# Periodic Markov-chain example
In this short note (and a corresponding [colab notebook](https://colab.research.google.com/drive/1VNrX571McG6EVBzI62p_h7HUXpbv48w4?usp=sharing)) about the example of a Markov-chain whose state distribution does not converge to a stationary distribution.
**These are probably irrelevant technicalities for reinforcement learning, but an interesting topic to understand nevertheless.**
Consider an integer $k$ and the homogeneous Markov-chain $S_{t}$ such that the transition probabilities are:
$$
\mathbb{P}(S_{t+1} = n+1 \mod 2k \vert S_t = n) = \mathbb{P}(S_{t+1} = n-1 \mod 2k \vert S_t = n) = \frac{1}{2}
$$
In other words, the state $S_t$ is a counter, and we either increase or decrease a counter by $1$, with probability $0.5$. I added the $\mod 2k$ bit so that the counter always stays finite, bounded dbetween $0$ and $2k-1$.

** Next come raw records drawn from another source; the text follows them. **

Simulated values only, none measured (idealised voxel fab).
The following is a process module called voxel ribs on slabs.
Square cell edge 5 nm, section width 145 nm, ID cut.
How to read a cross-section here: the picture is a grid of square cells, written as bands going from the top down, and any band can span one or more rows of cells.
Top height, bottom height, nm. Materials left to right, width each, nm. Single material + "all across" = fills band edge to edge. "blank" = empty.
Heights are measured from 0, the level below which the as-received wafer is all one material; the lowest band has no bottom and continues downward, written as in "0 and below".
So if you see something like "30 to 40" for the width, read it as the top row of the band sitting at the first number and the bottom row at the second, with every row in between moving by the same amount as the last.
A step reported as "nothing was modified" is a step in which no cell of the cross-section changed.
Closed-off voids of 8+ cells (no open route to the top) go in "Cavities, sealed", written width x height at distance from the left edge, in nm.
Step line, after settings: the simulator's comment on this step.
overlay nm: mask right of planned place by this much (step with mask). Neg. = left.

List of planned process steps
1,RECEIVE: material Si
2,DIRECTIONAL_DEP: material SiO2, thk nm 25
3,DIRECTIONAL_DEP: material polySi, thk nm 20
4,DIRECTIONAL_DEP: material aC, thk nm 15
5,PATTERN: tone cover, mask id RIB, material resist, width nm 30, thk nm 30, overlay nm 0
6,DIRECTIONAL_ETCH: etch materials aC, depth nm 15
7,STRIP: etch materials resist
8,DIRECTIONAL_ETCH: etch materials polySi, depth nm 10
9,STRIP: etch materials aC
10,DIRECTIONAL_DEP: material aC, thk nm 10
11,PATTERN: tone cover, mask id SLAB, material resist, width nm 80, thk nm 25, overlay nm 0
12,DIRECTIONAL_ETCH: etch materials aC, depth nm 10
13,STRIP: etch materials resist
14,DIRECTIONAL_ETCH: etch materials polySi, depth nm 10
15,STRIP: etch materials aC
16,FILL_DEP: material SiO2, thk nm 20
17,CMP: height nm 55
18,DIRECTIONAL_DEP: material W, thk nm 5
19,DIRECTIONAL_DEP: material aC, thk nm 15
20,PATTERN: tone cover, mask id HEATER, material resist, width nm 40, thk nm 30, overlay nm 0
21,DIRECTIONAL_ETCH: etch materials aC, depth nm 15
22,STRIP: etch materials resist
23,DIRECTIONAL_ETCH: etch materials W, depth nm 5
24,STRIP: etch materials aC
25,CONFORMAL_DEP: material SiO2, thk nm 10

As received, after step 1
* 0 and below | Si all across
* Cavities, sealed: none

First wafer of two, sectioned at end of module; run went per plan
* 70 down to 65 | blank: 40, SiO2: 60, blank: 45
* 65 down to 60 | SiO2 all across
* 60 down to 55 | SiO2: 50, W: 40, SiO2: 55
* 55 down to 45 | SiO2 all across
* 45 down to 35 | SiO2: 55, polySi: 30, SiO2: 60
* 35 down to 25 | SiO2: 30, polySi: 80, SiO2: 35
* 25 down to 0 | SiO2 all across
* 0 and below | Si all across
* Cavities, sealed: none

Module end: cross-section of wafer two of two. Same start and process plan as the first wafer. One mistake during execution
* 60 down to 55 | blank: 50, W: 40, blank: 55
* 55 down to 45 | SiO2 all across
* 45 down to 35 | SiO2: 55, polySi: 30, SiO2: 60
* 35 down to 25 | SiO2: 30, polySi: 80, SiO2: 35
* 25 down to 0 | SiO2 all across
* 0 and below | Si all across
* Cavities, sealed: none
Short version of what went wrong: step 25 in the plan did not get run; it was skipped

The problem with this Markov-chain, from the perspective of converging to a stationary distribution, is that the states are periodic. An even number can only be reached from another even number after an even number of steps. Therefore, the periodicity of all states is $2$. Because the states are periodic, the Markov-chain is not ergodic. See [Wikipedia](https://en.wikipedia.org/wiki/Markov_chain#Properties) for a definition of periodicity of Markov Chains.
## Ergodicity
A Markov-chain is ergodic, meaning that
* all states are reachable from one another with positive probability (irreducibility)
* all states are aperiodic, i.e. have a periodicity of 1, and
* all states are recurrent, i.e. we return to the same state after visiting it with non-zero probability.
An ergodic Markov chain has a stationary distribution, and the state distribution converges to this stationary distribution *irrespective of the starting distibution*. Let's denote the stationary distrribution by $\mu(s)$ as in the paper. Then we have that
$$
\mu(s) = \lim_{t\rightarrow \infty} \mathbb{P}(S_t = s\vert S_0 = s_0)
$$
And $\mu(s)$ does not depend on $s_0$. Moreover, it is also true that if $\nu(s_0)$ is an initial state distribution then
$$
\mu(s) = \lim_{t\rightarrow \infty}\sum_{s_0} \mathbb{P}(S_t = s\vert S_0 = s_0)\nu(s_0)
$$
## Back to our non-ergodic example
However, if the Markov-chain is non-ergodic, this convergence won't happen. For example, in the Markov chain we defined above, the one with periodicity 2, the limit
$$
\lim_{t\rightarrow \infty} \mathbb{P}(S_t = s\vert S_0 = s_0)
$$
simply does not exist. This sequence of probability distributions doesn't converge, it keeps oscillating between a uniform distribution over odd numbers and a uniform distribution over even numbers.
However, consider the initial distribution $\nu(s_0=0) = \nu(s_0=1) = 0.5$. Now, starting from this initial distribution, the state distribution does converge.
$$
\mu(s) = \lim_{t\rightarrow \infty}\sum_{s_0} \mathbb{P}(S_t = s\vert S_0 = s_0)\nu(s_0) = \frac{1}{2k}
$$
Let's take the definition of the *discounted* stationary distibution, which isn't really a thing in Markov chains, but we use it in RL apparently:
$$
\mu_\gamma(s\vert s_0) = \sum_{t=0}^\infty \gamma^t \mathbb{P}(S_t = s\vert S_0 = s_0)
$$
This limit exists even for non-ergodic Markov chains (someone with fresher memories of calculus might be able to say why). However, this *discounted* stationary distibution-ish thing could depend on the initial state $s_0$.
I'm also not sure that this discounted distribution is ever independent of the initial conditon $s_0$, even for ergodic Markov chains. Intuitively, it won't be.
### Colab notebook
Herer's a [colab notebook](https://colab.research.google.com/drive/1VNrX571McG6EVBzI62p_h7HUXpbv48w4?usp=sharing) illustrating the limiting behaviour of this Markov-chain.
### Homework:
Calculate the discounted stationary distribution as a function of $s_0$ and $\gamma$.